A question on (odd) perfect numbers (Note: This has been cross-posted to MO.)
Let $\sigma(x)$ be the (classical) sum of the divisors of $x$.
A number $N \in \mathbb{N}$ is called perfect if $\sigma(N)=2N$.
An even perfect number $U$ is said to be given in Euclidean form if $U=(2^p - 1){2^{p-1}}$ (where $2^p - 1$ is called the Mersenne prime).  On the other hand, an odd perfect number $L$ is said to be given in Eulerian form if $L = {q^k}{n^2}$ (where $q$ is called the Euler prime).
Notice that for even perfect numbers, trivially we have $1 < 2^p - 1$ (where $1$ is the exponent of the Mersenne prime $2^p - 1$).
Does a similar statement hold for odd perfect numbers?  That is, does $k < q$ always hold?
 A: (The following answer has also been posted to MO.)
This is only a partial answer.  I just wanted to collect some of my recent thoughts on this problem.
Suppose to the contrary that $q \leq k$.  Since $q \equiv k \equiv 1 \pmod 4$ and $q$ is prime, we have $q \geq 5$, which then implies that $k \geq 5$.  (That is, $k=1$ does not hold when $q \leq k$.)
We compute bounds for the abundancy index
$$I(q^k) = \dfrac{q^{k+1} - 1}{{q^k}(q - 1)} = \dfrac{q}{q - 1} - \dfrac{1}{q - 1}\cdot\bigg(\dfrac{1}{q}\bigg)^k$$
which is known to lie in the range $(1, 5/4)$ when $k \neq 1$.  (Details are in this MSE question.)  The abundancy index of $q^k$ has no global maxima nor global minima for $q \leq k$.  Hence we proceed as follows:
We have the simultaneous inequalities
(1) $\dfrac{k}{k - 1} - \dfrac{1}{q - 1}\cdot\bigg(\dfrac{1}{q}\bigg)^k \leq I(q^k) < \dfrac{5}{4}$ 
and
(2) $1 < I(q^k) \leq \dfrac{q}{q - 1} - \dfrac{1}{k - 1}\cdot\bigg(\dfrac{1}{k}\bigg)^k,$ 
which can then be solved for $q$ in terms of $k$.
I tried using WolframAlpha, but it is returning a "Standard computation time exceeded..." message on both inequalities (1) and (2).

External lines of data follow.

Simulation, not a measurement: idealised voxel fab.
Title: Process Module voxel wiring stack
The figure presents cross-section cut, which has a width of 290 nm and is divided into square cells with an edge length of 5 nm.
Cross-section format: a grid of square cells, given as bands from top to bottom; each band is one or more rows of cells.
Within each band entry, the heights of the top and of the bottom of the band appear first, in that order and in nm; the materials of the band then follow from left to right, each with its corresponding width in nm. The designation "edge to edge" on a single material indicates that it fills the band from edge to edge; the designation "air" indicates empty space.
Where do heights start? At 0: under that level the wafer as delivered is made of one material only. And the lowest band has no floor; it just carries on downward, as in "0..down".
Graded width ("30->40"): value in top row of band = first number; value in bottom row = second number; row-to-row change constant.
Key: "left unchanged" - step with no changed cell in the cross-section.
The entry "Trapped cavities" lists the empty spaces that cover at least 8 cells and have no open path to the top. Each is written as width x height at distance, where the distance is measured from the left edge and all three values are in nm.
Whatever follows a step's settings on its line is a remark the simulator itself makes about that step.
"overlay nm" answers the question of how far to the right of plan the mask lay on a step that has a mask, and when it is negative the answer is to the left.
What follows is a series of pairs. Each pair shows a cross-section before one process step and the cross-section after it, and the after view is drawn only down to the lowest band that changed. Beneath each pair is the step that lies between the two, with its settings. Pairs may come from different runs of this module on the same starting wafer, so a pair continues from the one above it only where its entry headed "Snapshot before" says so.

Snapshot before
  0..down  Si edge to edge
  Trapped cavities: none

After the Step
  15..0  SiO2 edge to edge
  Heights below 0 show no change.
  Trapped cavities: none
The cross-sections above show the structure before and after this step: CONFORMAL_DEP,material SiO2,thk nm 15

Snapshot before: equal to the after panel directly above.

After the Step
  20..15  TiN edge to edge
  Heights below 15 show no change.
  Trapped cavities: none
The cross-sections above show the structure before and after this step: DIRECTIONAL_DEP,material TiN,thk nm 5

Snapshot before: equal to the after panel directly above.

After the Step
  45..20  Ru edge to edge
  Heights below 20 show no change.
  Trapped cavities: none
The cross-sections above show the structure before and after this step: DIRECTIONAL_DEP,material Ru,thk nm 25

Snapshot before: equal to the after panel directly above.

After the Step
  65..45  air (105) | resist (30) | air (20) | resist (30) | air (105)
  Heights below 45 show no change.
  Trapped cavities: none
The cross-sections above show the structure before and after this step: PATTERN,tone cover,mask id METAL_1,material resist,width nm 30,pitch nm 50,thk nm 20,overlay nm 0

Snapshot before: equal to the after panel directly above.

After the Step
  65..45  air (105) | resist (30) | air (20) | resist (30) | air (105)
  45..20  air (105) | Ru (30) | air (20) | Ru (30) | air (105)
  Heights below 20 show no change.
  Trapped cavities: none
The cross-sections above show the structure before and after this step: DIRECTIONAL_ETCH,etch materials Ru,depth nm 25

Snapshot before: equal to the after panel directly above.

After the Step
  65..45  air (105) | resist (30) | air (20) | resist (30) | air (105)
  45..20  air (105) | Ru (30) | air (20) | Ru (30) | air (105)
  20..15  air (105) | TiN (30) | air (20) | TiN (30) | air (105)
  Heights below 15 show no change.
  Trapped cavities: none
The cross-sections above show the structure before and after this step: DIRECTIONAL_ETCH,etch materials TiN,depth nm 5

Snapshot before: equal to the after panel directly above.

On the other hand, if we just assume $q = k$, then we still have that $k=1$ does not hold, as well as the stronger bound
$$I(q^q) = \dfrac{q^{q+1} - 1}{{q^q}(q - 1)} \leq \dfrac{3906}{3125} = 1.24992.$$
(Computation of this upper bound in WolframAlpha here.)
Added March 04 2017 (Manila time)
Following the methodology in this paper, we get the lower bound
$$I(q^q) + I(n^2) \geq 2\cdot\dfrac{3125}{3906} + \dfrac{3906}{3125} = \dfrac{17394043}{6103125} \approx 2.850022406554.$$
Since $k \neq 1$, we have the upper bound
$$\dfrac{3q^2 + 2q + 1}{q(q+1)} = 3 - \dfrac{q - 1}{q(q+1)} > I(q^q) + I(n^2).$$
WolframAlpha then gives the trivial lower bound
$$q > \dfrac{3125}{781} \approx 4.0012804.$$